The highschool my older sons went to was attached to a Baptist church. I recall being there in the quiet after hours one time – after a play rehearsal or a program, perhaps - noticing how the sanctuary was set up. There was a table with a large open Bible in the front. A spotlight from the ceiling was focused on it; no other lights. I wondered what a visitor from Mars would think about this particular religion. It’s not the first time I have mentioned bibliolatry, the worship of the book, as an evangelical problem. I am certainly not the first.
It occurred to me this weekend that evangelicals have a similar view of Bible reading that Roman Catholics have of sacraments – that good things happen to you from the mere act. Ironically, that is what evangelicals often criticise first about the liturgical churches, especially the RCC – that they recite the same things without understanding them and think they receive grace from the Eucharist whether they are working hard at worship or not. Evangelical, and especially fundamentalist focus on daily devotional reading can at times be no more than an insistence that eyes hit the page. Our heart isn’t always in daily disciplines, but we carry on anyway, trusting in God’s grace through the hard parts. Well, okay, but that’s sorta like centuries of mothers with small children barely making it through Mass, isn’t it? Just show up.

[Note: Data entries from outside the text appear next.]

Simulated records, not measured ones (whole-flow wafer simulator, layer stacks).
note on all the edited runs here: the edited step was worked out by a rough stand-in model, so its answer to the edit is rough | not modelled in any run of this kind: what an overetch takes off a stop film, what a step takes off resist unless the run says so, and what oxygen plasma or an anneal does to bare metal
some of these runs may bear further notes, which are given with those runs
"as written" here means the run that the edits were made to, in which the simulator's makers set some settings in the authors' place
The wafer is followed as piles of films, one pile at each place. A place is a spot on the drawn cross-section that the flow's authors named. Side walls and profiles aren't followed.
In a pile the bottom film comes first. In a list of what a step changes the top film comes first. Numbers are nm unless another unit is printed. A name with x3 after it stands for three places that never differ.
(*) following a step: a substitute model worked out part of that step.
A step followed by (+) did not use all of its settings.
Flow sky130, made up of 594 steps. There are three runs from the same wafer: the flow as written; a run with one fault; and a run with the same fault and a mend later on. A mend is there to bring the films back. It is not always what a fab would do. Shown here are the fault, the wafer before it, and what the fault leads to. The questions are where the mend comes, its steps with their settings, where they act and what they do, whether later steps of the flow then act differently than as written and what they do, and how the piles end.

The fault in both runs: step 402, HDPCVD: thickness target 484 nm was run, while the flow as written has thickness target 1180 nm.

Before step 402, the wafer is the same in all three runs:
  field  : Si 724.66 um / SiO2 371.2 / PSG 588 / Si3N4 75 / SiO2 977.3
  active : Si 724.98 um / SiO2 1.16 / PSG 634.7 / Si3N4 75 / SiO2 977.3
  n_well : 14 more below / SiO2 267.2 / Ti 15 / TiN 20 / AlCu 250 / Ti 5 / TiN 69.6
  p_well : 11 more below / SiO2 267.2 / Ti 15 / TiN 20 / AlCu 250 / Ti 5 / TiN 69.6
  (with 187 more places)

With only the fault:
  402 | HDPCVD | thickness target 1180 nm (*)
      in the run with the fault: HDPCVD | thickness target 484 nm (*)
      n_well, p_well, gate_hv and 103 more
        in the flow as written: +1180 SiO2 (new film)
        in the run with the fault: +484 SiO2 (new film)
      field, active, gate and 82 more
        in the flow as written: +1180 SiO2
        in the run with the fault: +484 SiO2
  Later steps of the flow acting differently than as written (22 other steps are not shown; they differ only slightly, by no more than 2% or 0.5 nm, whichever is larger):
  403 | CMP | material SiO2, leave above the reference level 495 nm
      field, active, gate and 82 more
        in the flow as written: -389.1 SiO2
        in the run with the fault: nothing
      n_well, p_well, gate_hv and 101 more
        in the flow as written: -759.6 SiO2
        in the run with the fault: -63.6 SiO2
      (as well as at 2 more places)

Note that not only does Jesus not do this – one could argue that The Word doesn’t need the word – but neither do John the Baptist, the Apostles, Paul, or any other NT figure. Or OT figure, come to think of it. I think the confusion of the word with The Word was fed by the general, more secular admiration or even worship, or books themselves. Where they were rarest were the very times and places that word-for-word literalist Bible was most common. The American frontier comes to mind.
3 You show that you are a letter from Christ, the result of our ministry, written not with ink but with the Spirit of the living God, not on tablets of stone but on tablets of human hearts.